- No matter what the recruiters say about it being a flat meritocracy, office partners must know and like you for promotion to occur. If you are staffed on projects with no local partner presence, this will hurt you during reviews when you are weighed against peers who have more local partner visibility. Weigh the partners and the indutries in which they practice when deciding which office(s) to prioritize on your application. This reality is especially difficult to manage, given the vagaries of the staffing model (timing and business needs driven at the entry level MUCH more than personal preference driven) and the generalist model of consulting. Try to specialize early and form bonds with strong partners.
- Apprenticeship model is best represented, if at all, through interactions with your more-experienced peer group. Do not count on material amounts of guidance from partners. Training sessions are content poor, are typically too high-level, and come across as refashioned pitches to clients rather than an intentional educational curriculum. Otherwise, training depends upon the devotion of the associates to helping other associates and first-year consultants. Knowledge transfer very poorly orchestrated and much unneeded reinvention occurs during cases, which often leads to avoidable late nights.
- Despite BCG's claims that it values a diversity of backgrounds, consultants with pre-MBA consulting experience typically fare relatively well. This can be due to the fact that you are expected to hit the ground running. A couple slip ups are tolerated, but one can become marked very quickly. The performance review and partner's opinion of you on your first case is extremely important for setting your trajectory and longevity with the firm.
- Be prepared for sponsored associates returning from business school to receive favored staffing status, international opportunities, internal leadership opportunities, etc., which can lead to Orwellian double standards.
- Do not be fooled-- it is a partnership for the benefit of the partners. In addition to normal up-or-out policies, stealth layoffs have been relatively common during this downturn.
- Murky, black-box performance review process-- be wary when more senior people tell you how transparent and fair it is. They represent survivorship bias and are often politically motivated. The partners in an office will always be able to justify any decision they want. When push comes to shove, no one will be willing to go to the mat for you.

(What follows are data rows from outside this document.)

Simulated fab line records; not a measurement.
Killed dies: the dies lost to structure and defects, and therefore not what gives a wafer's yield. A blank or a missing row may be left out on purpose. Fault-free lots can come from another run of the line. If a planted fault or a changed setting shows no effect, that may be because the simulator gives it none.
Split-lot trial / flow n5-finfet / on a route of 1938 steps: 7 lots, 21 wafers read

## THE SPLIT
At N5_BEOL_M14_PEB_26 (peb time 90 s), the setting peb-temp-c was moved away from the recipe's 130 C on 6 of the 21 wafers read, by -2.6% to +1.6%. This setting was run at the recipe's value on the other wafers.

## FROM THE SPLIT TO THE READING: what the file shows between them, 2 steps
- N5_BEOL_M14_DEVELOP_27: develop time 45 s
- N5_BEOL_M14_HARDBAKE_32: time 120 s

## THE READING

- Managing internal politics and partners typically much more difficult than providing value to clients. Inverted pyramid is not uncommon on cases, which makes it difficult to manage competing priorities with unnecessary level of resources. Multiple partners on cases also often leads to poorly defined scope of case from the outset.
- Despite a one-case model, multiple partners (each with his/her own perspective and priorities)on same case make it feel like you are working on multiples cases
- Lack of personal/family life goes without saying. Do not expect any balance if you want to succeed and have frank discussion with your spouse/significant other prior to accepting full-time offer.